Rating: 2 out of 5 stars
Run Time: 1 hour, 50 minutes (Rated R)
Starring: Channing Tatum, Matthew McConaughey, Alex Pettyfer, Cody Horn, Joe Manganiello, Olivia Munn, Kevin Nash
Directed by Steven Soderbergh (Haywire, Contagion, Ocean’s Eleven, Traffic, Erin Brockovich)
Opens locally Friday, June 29th, 2012
From the opening scene of Magic Mike – when a naked and chiseled Channing Tatum stumbles out of bed and over two women, his bare ass in plain sight – there is no mistaking the target audience of director Steven Soderbergh. This is a film about masculine men intended to motivate flocks of women to fill up their local theaters in an excited frenzy. I guess there are much more harmful ways to spend a girls’ night out.
The film is about a male stripper nick-named “Magic Mike” (Channing Tatum) who recruits a newbie known as “The Kid” (Alex Pettyfer) into his glamorous world. The club he works for is owned by Dallas (Matthew McConaughey, no stranger to being shirtless on screen), a veteran dancer who knows nothing else. Cody Horn plays The Kid’s hot sister Brooke, who of course finds her brother’s new line of work disgusting.

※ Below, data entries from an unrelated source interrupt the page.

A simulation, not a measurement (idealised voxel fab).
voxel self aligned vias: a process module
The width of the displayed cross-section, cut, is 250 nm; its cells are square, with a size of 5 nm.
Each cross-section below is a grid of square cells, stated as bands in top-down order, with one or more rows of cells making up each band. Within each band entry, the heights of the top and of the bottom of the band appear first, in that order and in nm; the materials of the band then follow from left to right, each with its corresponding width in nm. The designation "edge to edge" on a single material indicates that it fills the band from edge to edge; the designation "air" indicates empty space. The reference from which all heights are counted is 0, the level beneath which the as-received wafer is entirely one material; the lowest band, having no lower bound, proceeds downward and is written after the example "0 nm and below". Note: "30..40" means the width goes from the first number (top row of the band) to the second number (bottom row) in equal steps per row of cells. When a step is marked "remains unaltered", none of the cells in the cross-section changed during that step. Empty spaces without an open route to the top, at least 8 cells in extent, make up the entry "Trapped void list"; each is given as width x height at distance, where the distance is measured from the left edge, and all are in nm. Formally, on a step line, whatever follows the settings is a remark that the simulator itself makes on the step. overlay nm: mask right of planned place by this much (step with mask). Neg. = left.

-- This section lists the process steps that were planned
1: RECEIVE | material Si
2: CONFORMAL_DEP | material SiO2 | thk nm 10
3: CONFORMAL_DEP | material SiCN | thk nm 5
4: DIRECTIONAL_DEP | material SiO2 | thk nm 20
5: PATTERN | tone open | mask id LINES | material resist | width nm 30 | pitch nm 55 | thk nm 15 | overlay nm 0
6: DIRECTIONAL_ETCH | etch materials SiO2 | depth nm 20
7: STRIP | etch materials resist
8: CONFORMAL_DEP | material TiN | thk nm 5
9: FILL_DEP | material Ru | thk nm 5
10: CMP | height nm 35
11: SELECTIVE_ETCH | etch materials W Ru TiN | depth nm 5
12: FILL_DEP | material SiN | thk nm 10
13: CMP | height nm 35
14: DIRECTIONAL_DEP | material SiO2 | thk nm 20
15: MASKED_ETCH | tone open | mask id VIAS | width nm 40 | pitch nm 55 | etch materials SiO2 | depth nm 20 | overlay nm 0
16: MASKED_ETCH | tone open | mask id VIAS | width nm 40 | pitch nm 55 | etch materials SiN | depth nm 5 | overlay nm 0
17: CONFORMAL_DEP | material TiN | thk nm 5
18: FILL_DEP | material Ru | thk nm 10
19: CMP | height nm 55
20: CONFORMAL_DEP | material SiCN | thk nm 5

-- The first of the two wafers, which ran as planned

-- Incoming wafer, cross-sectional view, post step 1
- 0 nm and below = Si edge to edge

Mike introduces The Kid to the business, and we get an inside look at the business of male dancing. Surprisingly, what we see through Soderbergh’s lens is quite fascinating. The strip club segments of the film – with muscular men dancing around dressed in an array of female fantasy roles from firefighters to police officers - had women in the theater I was in hooting and hollering throughout. More than a few nervous giggles were heard blending in with the on-screen female crowds acting only slightly less proper. Being that there is little to no gratuitous nudity in the film and especially in comparison to female night clubs (ahem, so I’m told…) I found the on-stage performances in Magic Mike teetering from tame to lame.
Interesting then, that the behind-the-scenes look at the night club actually offers the most meaty (pun intended) portions of the film in terms of compelling content. If only the film lingered a bit longer in the realm of the male night club underworld and less outside of the club, it may have been on to something.
Part of what works is Matthew McConaughey’s performance. He gets beat up pretty frequently as not being a great actor, but he is a prime example of how effective an actor can be when delivered with the right role. His club-owner Dallas is so sleazy he’s charming, and his character is far more interesting than the others that we are forced to follow in this tale.
The character of Magic Mike is the biggest problem with Magic Mike. The film follows every convention that we expect it to. Mike isn’t happy as a stripper, and he is saving up to open his own business. An infinite amount of women and partying doesn’t satiate his need to be loved. I'm sorry, but it's hard to gain sympathy from an audience when the first half of the film shows that you can pretty much have anything in life that you want.
Magic Mike has been called “Showgirls for women” and the comparison isn’t very accurate. Showgirls was tacky and foundationless, not to mention chock full of horrible acting. Everybody is trying in Magic Mike and there are some things to like, but it doesn’t take away from the fact that the plot is built on the flimsy “stripper with a heart of gold” premise.
Even still, Magic Mike should be a hit with its target audience, although no woman would ever admit to it. Much like going to an actual strip club, women will do so in the name of harmless fun, never admitting to the dirty idea that the experience may have fulfilled a fantasy or two. In one of the loudest, most reactive screenings I’ve seen in quite a while, many women were still overheard saying how disappointing Magic Mike was on the way out.
If there is one thing women have proven they’re great at over the years, it’s faking it.